3

I have a Spark job that throws "java.lang.OutOfMemoryError: GC overhead limit exceeded".

The job is trying to process a filesize 4.5G.

I've tried following spark configuration:

--num-executors 6  --executor-memory 6G --executor-cores 6 --driver-memory 3G 

I tried increasing more cores and executor which sometime works, but takes over 20 minutes to process the file.

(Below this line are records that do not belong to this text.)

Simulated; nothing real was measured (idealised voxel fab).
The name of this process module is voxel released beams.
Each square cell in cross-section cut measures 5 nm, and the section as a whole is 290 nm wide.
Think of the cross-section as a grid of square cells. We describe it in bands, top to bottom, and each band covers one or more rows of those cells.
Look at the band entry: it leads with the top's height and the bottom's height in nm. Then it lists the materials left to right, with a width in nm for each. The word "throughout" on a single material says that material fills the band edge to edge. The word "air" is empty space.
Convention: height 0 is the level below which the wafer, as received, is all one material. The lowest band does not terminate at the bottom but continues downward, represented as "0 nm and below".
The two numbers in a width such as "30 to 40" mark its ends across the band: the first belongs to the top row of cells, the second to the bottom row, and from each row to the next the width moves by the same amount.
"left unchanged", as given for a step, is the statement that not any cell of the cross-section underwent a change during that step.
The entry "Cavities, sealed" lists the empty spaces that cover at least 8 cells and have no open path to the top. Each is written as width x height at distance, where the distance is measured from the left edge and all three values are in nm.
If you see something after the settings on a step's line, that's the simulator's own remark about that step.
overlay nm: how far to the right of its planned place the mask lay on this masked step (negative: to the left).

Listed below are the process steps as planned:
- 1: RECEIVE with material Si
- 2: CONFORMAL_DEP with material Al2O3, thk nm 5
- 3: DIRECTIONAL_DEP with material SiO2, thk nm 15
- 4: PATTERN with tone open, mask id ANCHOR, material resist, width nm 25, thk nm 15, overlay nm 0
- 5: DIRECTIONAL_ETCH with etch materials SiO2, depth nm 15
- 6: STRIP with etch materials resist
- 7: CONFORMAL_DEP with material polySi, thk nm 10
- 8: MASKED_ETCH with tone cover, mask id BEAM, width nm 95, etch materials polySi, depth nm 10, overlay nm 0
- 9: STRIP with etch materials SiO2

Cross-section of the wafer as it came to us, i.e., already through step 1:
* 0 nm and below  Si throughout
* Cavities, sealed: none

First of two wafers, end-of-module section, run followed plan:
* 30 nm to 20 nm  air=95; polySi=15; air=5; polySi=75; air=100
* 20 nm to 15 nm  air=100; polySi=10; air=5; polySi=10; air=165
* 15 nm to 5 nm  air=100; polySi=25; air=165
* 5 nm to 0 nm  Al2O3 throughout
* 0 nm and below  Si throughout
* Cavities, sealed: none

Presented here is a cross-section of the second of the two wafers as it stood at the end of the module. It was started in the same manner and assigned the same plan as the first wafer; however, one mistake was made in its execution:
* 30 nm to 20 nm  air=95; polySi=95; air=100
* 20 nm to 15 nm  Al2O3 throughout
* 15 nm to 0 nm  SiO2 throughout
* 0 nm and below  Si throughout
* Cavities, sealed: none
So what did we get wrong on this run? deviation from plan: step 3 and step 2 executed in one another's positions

Could I do something to improve the performance? or stop the Java Heap issue?

diplomaticguru
  • 675
  • 3
  • 8
  • 19
  • Have you tried allocating more heap size at runtime? – Mark Jun 15 '15 at 19:08
  • Identify which operation is causing the OOME and try to do it differently. Post on SO for help. – Jean Logeart Jun 15 '15 at 19:11
  • GC overhead limit exceeded means that JVM is not able to reclaim any considerable amount of memory after GC pause. This indicates some kind of memory leak - You may be at luck by tuning heap size parameter `spark.executor.memory`. I do not think this is really getting set by your --executor-memory parameter. Take look at this SO : http://stackoverflow.com/questions/26562033/how-to-set-apache-spark-executor-memory post as well – ring bearer Jun 15 '15 at 19:19
  • are you caching the RDDs?? – Vijay Innamuri Jun 16 '15 at 04:44
  • @Mark - tried that but the problem does show up now and gain. – diplomaticguru Jun 16 '15 at 10:36
  • @ringbearer, tried that but the result is the same. – diplomaticguru Jun 16 '15 at 10:37
  • @VijayInnamuri, yes I'm caching. Well, initially I cached it into Memory but later persisted into Memory_And_Disk. I've noticed that stages were failing due to lost executor failures, so they were being recomputed, so degrading the performance. – diplomaticguru Jun 16 '15 at 10:39
  • Does your cluster have enough memory to process this dataset? – Vijay Innamuri Jun 16 '15 at 11:27
  • Make sure your `spark.memory.fraction=0.6` . If it is higher than that you run into garbage collection errors, see https://stackoverflow.com/a/47283211/179014 – asmaier Nov 14 '17 at 10:24

2 Answers2

3

Only solution is to fine tune the configuration.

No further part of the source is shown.